Reputation: 435
I am currently working on a project where I use Sentiment Analysis for Twitter Posts. I am classifying the Tweets with Sentiment140. With the tool I can classify up to 1,000,000 Tweets per day and I have collected around 750,000 Tweets. So that should be fine. The only problem is that I can send a max of 15,000 Tweets to the JSON Bulk Classification at once.
My whole code is set up and running. The only problem is that my JSON file now contains all 750,000 Tweets.

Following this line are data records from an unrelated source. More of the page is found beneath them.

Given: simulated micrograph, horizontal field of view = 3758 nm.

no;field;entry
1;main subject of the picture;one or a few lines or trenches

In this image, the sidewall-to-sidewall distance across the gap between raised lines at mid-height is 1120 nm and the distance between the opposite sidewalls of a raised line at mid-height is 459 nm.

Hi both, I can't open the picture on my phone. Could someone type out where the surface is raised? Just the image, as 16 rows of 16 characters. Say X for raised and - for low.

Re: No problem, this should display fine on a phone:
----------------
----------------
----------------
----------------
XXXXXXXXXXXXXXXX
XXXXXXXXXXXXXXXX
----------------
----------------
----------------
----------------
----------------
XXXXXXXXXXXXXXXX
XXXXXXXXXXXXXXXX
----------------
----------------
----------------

Therefore my question: What is the best way to split the JSON into smaller files with the same structure? I would prefer to do this in Python.
I have thought about iterating through the file. But how do I specify in the code that it should create a new file after for example 5,000 elements?
I would love to get some hints what the most reasonable approach is. Thank you!
EDIT: This is the code that I have at the moment.
import itertools
import json
from itertools import izip_longest
def grouper(iterable, n, fillvalue=None):
"Collect data into fixed-length chunks or blocks"
# grouper('ABCDEFG', 3, 'x') --> ABC DEF Gxx
args = [iter(iterable)] * n
return izip_longest(fillvalue=fillvalue, *args)
# Open JSON file
values = open('Tweets.json').read()
#print values
# Adjust formatting of JSON file
values = values.replace('\n', '') # do your cleanup here
#print values
v = values.encode('utf-8')
#print v
# Load JSON file
v = json.loads(v)
print type(v)
for i, group in enumerate(grouper(v, 5000)):
with open('outputbatch_{}.json'.format(i), 'w') as outputfile:
json.dump(list(group), outputfile)
The output gives:
["data", null, null, null, null, null, null, null, null, null, null, null, null, null, null, null, null, null, null, null, null, null, null, null, null, null, null, null, null, ...]
in a file called: "outputbatch_0.json"
EDIT 2: This is the structure of the JSON.
{
"data": [
{
"text": "So has @MissJia already discussed this Kelly Rowland Dirty Laundry song? I ain't trying to go all through her timelime...",
"id": "1"
},
{
"text": "RT @UrbanBelleMag: While everyone waits for Kelly Rowland to name her abusive ex, don't hold your breath. But she does say he's changed: ht\u00e2\u20ac\u00a6",
"id": "2"
},
{
"text": "@Iknowimbetter naw if its weak which I dont think it will be im not gonna want to buy and up buying Kanye or even Kelly Rowland album lol",
"id": "3"}
]
}
Upvotes: 2
Views: 18265
Reputation: 553
I think your first thought is good. Just iterate over all tweets you got, save them in a temp array and track an index which you increment by one every tweet. Always when the current-index modulo 5000 is equals 0 call a method that converts the tweets in string-format and save this in a file with the index in the filename. If you reach the end of tweets, do the same on this last rest.
Upvotes: 0
Reputation: 1121914
Use an iteration grouper; the itertools
module recipes list includes the following:
from itertools import izip_longest
def grouper(iterable, n, fillvalue=None):
"Collect data into fixed-length chunks or blocks"
# grouper('ABCDEFG', 3, 'x') --> ABC DEF Gxx
args = [iter(iterable)] * n
return izip_longest(fillvalue=fillvalue, *args)
This lets you iterate over your tweets in groups of 5000:
for i, group in enumerate(grouper(input_tweets, 5000)):
with open('outputbatch_{}.json'.format(i), 'w') as outputfile:
json.dump(list(group), outputfile)
Upvotes: 8